[FRIAM] NO LANL IN SANTA FE! Wednesday, 12; 00 outside SF City Hall; bring friends

David Eric Smith desmith at santafe.edu
Tue Jan 14 16:03:34 EST 2020


I think I have been influenced on preferred frames for this question by two sources in particular.

One was the writing Krugman did in the 1970s-90s on economic geography, which translating into my own current language is very much a perspective of institutional ecology with an emphasis on critical mass effects and what have become popular to call tipping points. If you don’t have something like a protected bay, a waterway, or other geographic feature to nucleate a distributed growth dynamic, critical mass is often achieved by the actions of large atomic (in the sense of indivisible, not meaning related to nuclear physics) actors, who can act on large scale in inidivual moves.  The examples he always trotted out at the beginnings of essays were Burlington NC for textiles, or coastal Washington for aircraft (we’ll see how long that persists given current management, but for the last half of the previous century…)  
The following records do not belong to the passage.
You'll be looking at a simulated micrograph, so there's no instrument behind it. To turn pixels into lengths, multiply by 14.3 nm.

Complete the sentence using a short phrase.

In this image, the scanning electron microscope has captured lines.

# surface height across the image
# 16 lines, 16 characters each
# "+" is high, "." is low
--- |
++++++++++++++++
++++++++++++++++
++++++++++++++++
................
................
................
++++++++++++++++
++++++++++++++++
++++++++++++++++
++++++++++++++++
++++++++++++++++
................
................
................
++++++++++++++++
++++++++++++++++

The second source came through Martin Shubik, and was the work of the Swedish development economist Gunnar Eliasson.  Eliasson’s work was specifically on the long-term design and strategy problem of where a government would allocate resources if it understood from the start that much of the output would need to be handed off to distributed or private developers, but (in the sense of the economic idea of “mechanism design”) it wanted that distributed development to achieve a specific social goal, not just to be whatever-happens-next.  The point in this work is that only looking at the large action by one actor at the beginning doesn’t solve a problem; it’s embedding that action in follow-through and having a longer-term plan.  I think this is to Ed Angel’s point that LANL as a stand-alone achieves a large distortion, but doesn’t change the opportunities of the region around it in self-sustaining ways.

I know the members on this list mostly don’t have powers of implementation, but as idle intellectual exercise, if you/we were portfolio managers, or really avant-garde regional planners, what would your design look like to get through critical mass thresholds to tip an interior, water-limited, relatively low-population region into some kind of self-maintaining decent standard of life and opportunity for whoever lived there stably for a long time.  (And how many can that be, in water-limited regions?)  Intel made a significant impact in ABQ, but putting a semiconductor fab in a desert is about as unsustainable a business decision as I can imagine.  What resources exist currently?  If you were designing the institutional ecosystem, and knew you needed some economic social function but couldn’t find an actor to fit it, could you define in somewhat operational terms what that function would need to be, and how much of the remainder of the context could you populate with specific actors and a plan to get them into place?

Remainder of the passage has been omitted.